JUNEAU — A new report commissioned by a Senate committee recommends a state-managed health insurance program for public school employees that it said could save up to $33.7 million.
Critics question the numbers — and how long any savings might be realized — and worry about how such a change will infringe upon bargaining rights. Ron Fuhrer, the president of NEA-Alaska, a major teachers’ union, also said mandating that every employee participate in a pooled program would be “blatantly unfair.”
The report by the Hay Group was commissioned by the Senate Finance Committee, which is considering a bill that would put all school district employees under a state-managed plan as a way to save districts money. The legislation was introduced by Sen. Mike Dunleavy, R-Wasilla, and held over from the last session for further review.
The committee received the report during a meeting Tuesday in Anchorage. Committee co-chair Kevin Meyer in a statement said the panel plans to continue reviewing the report with two main objectives in mind: finding efficiencies and cost savings and directing more financial resources into education “without jeopardizing the health of our teachers.”
The idea behind the legislation was that a larger insurance pool would put the state in a position to negotiate a “more favorable” insurance plan, and the state and districts would benefit from “the economies of scale,” according to Dunleavy in the statement he made supporting the bill.
Some school leaders voiced support for the bill shortly after its introduction earlier this year, citing concerns with soaring health costs.
According to the Hay Group report, health care costs for the state’s 53 public school districts total about $264 million for about 16,000 employees, with an average of 16 percent of district funding spent on those costs. The four biggest districts account for much of the overall figure, $166 million, and saw an average of 14.2 percent of district funding spent on health care costs, the low end of the spectrum among districts.
The report recommends an alternative that it says would offer employees plan options more in line with current district offerings and provide potential savings of $22.7 million to $33.7 million. It notes some uncertainty, however, in the financial impact of such a change given the variability in plan choices, which range from a high-deductible plan with no employee cost share to an enhanced plan with a 15 percent employee contribution.
The report cites consistent benefit offerings to all districts and efficient health management as positives of this alternative. It cites among the negatives elimination of district decision-making and restricted collective bargaining.
It listed another option — one that it said would give districts discretion in setting premium cost share levels and have a much wider range in potential savings, $9.4 million to $64.9 million — as a “suitable alternative” to the recommended program.
Fuhrer said in places like Anchorage, the local union selected a lower-cost plan. He said school employees want to be able to continue negotiating such benefits. Even as Dunleavy and other lawmakers are talking about providing parents greater choice in where they send their kids to school, Fuhrer said lawmakers are looking at limiting choice for school workers.

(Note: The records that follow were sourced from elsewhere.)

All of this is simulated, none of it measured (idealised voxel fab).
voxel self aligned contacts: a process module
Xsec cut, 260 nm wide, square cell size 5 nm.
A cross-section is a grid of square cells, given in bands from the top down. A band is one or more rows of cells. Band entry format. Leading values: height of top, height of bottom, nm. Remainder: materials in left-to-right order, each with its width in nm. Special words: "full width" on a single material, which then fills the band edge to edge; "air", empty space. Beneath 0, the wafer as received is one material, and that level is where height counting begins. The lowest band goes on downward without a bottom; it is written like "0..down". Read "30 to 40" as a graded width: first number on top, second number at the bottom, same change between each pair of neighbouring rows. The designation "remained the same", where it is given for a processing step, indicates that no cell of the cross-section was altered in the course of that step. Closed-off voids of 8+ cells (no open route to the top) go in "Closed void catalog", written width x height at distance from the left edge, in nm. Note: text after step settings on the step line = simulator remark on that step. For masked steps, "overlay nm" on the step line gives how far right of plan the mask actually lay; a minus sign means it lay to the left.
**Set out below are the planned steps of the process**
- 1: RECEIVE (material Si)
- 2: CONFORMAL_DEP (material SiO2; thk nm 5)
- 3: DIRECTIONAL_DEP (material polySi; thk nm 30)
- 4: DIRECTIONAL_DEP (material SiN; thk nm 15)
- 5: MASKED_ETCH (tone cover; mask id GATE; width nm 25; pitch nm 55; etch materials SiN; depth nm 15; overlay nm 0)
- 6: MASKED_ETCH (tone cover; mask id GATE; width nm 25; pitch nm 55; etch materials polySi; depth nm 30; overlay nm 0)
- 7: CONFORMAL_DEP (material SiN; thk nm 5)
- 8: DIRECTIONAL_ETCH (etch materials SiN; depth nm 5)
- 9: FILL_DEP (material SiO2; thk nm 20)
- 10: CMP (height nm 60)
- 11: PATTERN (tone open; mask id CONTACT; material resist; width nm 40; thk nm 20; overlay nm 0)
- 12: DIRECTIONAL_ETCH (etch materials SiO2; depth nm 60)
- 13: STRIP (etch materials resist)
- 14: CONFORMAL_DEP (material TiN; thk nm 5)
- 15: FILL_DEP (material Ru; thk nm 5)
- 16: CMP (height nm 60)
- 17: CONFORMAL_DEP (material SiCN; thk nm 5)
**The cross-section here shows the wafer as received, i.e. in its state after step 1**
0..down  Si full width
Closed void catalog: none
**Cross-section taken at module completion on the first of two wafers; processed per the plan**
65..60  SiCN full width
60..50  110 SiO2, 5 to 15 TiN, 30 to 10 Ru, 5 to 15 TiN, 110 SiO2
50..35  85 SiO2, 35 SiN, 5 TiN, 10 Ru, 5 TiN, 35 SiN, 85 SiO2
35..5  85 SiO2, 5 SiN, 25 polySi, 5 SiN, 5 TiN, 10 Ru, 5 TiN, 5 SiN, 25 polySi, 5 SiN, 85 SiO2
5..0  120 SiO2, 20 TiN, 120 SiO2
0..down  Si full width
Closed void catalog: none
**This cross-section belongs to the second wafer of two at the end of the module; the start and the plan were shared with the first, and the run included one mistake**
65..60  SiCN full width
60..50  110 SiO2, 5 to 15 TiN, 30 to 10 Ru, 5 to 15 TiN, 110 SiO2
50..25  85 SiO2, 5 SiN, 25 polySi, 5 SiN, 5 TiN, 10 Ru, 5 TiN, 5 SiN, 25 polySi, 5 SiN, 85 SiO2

Rhonda Kitter, chief financial officer for the Public Education Health Trust, said the potential savings cited in the report appeared to be one-year savings, and she questioned some of the numbers. For example, she said in her initial review of the report, she did not see the inclusion of $100 million for a claims reserve. That item was included earlier this year as a fiscal note — or attached cost —to the legislation introduced by Dunleavy.
She said her main concern with the legislation is whether it will actually increase costs.
The Public Education Health Trust, which was created by NEA-Alaska, provides insurance to school employees across Alaska, representing 17 districts, she said.